11 chem, week 15 - Mom, the Atmosphere is Gassy Again!

Hey y'all, it's Liam again.  Let's go straight into it!

Science Cat getting down to business

This is almost it, guys: the second-last blog post of the course!  This last unit was thankfully covered entirely in one module, and is about gases and, you guessed it, atmospheric chemistry.  
First off, I learned about the "ideal gas laws", so called because they apply perfectly to ideal gases (any gas made of particles that only have perfectly elastic collisions).  However, most gases behave  (with a small amount of error) like ideal gases, so scientists are able to apply these laws to most everyday gases as well.  Here they are:

1. Robert Boyle's Law: The pressure inside a gas-containing container increases when the size of the container decreases.  This relationship changes at the same rate for every gas
2. Jacques Charles' Law: The hotter a gas, the larger its volume
3. Amedeo Avogadro's Law: As the number of gas molecules inside a container is increased, so too is its volume

These relationships are very important later on, as is the kinetic theory:

1. Kinetic Theory Assumptions:
1. Gas particles are treated as hard, perfect spheres with insignificant volume
2. Particles are constantly moving in rapid, constant, random, straight-line paths
3. All collisions between particles is perfectly elastic

After that was research on different types of pressure and different ways of measuring said pressures.  Gas pressure is a pressure resulting from the force that this gas exerts per unit of surface area on an object.  A vacuum is an area with no particles and hence no pressure at all.  (Fun fact: while space is often called a vacuum, it is not a true vacuum as there are still a tiny number of particles in every square meter of space)  As we know, we have an atmosphere, and although we can't actively feel it, it exerts a pressure on everything.  Atmospheric pressure results from the collisions of atoms and molecules in the air with other objects.  

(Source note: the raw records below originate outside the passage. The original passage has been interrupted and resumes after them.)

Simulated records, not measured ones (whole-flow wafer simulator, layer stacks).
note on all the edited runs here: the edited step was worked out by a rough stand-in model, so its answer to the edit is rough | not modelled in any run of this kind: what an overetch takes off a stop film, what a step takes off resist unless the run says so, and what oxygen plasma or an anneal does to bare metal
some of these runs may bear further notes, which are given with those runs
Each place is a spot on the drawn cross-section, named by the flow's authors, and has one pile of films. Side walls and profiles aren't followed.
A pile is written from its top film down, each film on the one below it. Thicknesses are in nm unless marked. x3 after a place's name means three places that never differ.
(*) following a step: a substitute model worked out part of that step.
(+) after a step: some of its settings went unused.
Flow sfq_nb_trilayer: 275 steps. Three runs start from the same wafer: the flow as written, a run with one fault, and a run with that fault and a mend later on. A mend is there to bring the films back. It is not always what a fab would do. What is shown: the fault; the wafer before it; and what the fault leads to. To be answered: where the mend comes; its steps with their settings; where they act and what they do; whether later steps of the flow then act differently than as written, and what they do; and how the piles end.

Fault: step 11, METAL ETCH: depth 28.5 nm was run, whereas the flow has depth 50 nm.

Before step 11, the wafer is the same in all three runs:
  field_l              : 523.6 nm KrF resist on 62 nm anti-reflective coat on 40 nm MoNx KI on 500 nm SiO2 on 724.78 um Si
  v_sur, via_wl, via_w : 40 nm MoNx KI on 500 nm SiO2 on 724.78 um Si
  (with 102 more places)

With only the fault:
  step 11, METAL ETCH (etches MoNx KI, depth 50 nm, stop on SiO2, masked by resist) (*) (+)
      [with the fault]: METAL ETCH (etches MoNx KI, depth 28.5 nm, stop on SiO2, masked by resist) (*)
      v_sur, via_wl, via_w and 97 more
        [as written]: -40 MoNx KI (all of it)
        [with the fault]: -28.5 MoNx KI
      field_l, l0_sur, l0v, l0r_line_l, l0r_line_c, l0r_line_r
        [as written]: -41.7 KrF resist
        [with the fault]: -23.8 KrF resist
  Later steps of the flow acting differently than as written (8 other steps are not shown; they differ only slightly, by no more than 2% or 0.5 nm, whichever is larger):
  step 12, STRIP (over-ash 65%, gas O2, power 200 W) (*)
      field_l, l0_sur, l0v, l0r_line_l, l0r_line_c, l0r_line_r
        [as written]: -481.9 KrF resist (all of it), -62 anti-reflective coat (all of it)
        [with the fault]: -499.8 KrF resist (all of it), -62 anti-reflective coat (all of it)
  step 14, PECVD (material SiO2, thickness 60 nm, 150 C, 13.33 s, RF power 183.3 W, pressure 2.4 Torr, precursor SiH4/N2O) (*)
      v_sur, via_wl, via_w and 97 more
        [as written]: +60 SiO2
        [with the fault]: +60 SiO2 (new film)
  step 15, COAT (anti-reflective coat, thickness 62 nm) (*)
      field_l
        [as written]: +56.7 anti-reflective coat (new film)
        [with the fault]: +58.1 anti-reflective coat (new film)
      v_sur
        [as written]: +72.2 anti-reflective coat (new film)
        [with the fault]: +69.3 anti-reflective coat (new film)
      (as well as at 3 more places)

Now obviously we must have a way to measure this pressure, and it is called a barometer.  It works by having a foot-long tube attached to a basin filled with mercury, with the tube being a vacuum so as to not impede the mercury when it rises.  Speaking of which, the mercury rises when there is more atmospheric pressure as there is more "atmosphere", so to speak, pressing down on the basin, thus pushing the mercury up the tube.  This creates equilibrium between the internal and external pressures, and is a fairly accurate way of measuring atmospheric pressure.

Finally, there are several different units used when talking about pressures.  First, every unit has a Standard Pressure (STP) that is the measure (in that unit) of standard atmospheric pressure.  The most common units of pressure are listed below:

• mmHg: also called Torr, this is a measure of atmospheric pressure within a mercury barometer (STP is 760)
• kPa (kilopascals): the SI standard of atmospheric pressure, this is measured in thousands of pascals (STP is 101.3)
• Atmospheres: commonly shortened to ATM (STP is 1)
• PSI: pounds per square inch (STP is ~14.6959)

Science Cat getting a bit naughty here

The next task on my list (in the module) was to deal with temperatures.  There are three main temperature units: Kelvin (K), Celsius (degrees C), and Fahrenheit (degrees F).  However, Fahrenheit was not really dealt with in the module, so I'll focus on Kelvin and Celsius.  To get from Kelvin to Celsius, it is a simple subtraction of 273 from the Kelvin reading, and to get from Celsius to Kelvin it is the opposite.  There is a minimum temperature called Absolute Zero, below which nothing can go.  It is at 0 K, or -273 degrees C.

I was then bombarded with three (3!) whole new variables to deal with in equations: temperature (T), volume (V), and pressure (P).  Along with these variable are three (3!) whole new equations, and one (1!) extra-fun equation that puts the other three together.  The first three equations are as follows:

• Boyle's Law: + Pressure --> - Volume (P1*V1=P2*V2)
• Gay-Lussac's Law:  + Temperature --> + Pressure (P1/T1=P2/T2))
• Charles' Law: + Temperature --> + Volume (V1/T1=V2/T2)

And the combined law:

• (P1V1)/T1 = (P2V2)/T2

There were a couple video examples of these different laws in action (Boyle's Law, Charles' Law, and Gay-Lussac's Law), followed by Dalton's law of partial pressures (Pn = P1 + P2 + P3 … Pn) and the difference between diffusion (particles diffuse from high concentration to low concentration until they are in equilibrium) and effusion (gases escape through tiny holes in their container).

Remember all that stuff about ideal gases? Well, now that we have our combined gas law, we can use it to create the Ideal Gas Law! Avogadro's Hypothesis states that if both gases have the same volume at the same pressure and temperature, they will have the same number of moles. Therefore, these steps should get you to the Ideal Gas Law:

1. (P1V1)/T1 = (P2V2)/T2
2. (P1V1)/T1n = (P2V2)/T2n                         (n is # of moles)
3. (P1V1)/T1n = R                                       (R is STP values)
4. (P1V1)/T1nR                                           (Cross-multiply)
5. PV = nRT                                              (Get rid of subscripts) THIS is ideal gas law

Avogadro's Law states that at STP, one mole of any gas will have a volume of 22.4 L.  To rearrange for R, simply plug 22.4L in for the volume, the STP of whatever pressure unit you are trying to solve for, and 273K for the temperature.

Finally, we learned how to do stoichiometry problems involving our new-found knowledge!  As always, start with a balanced chemical equation.  Then, find the number of moles for the known gas.  Find the molar ratio, and finally use the m=nM equation in whichever way is needed.

That completes unit five!  Up next, final performance tasks and the exam!  I'll save the goodbye speech for the last blog post but I truly have enjoyed this course.  Thank you, those of you who still read this.

See you later, friends

 - L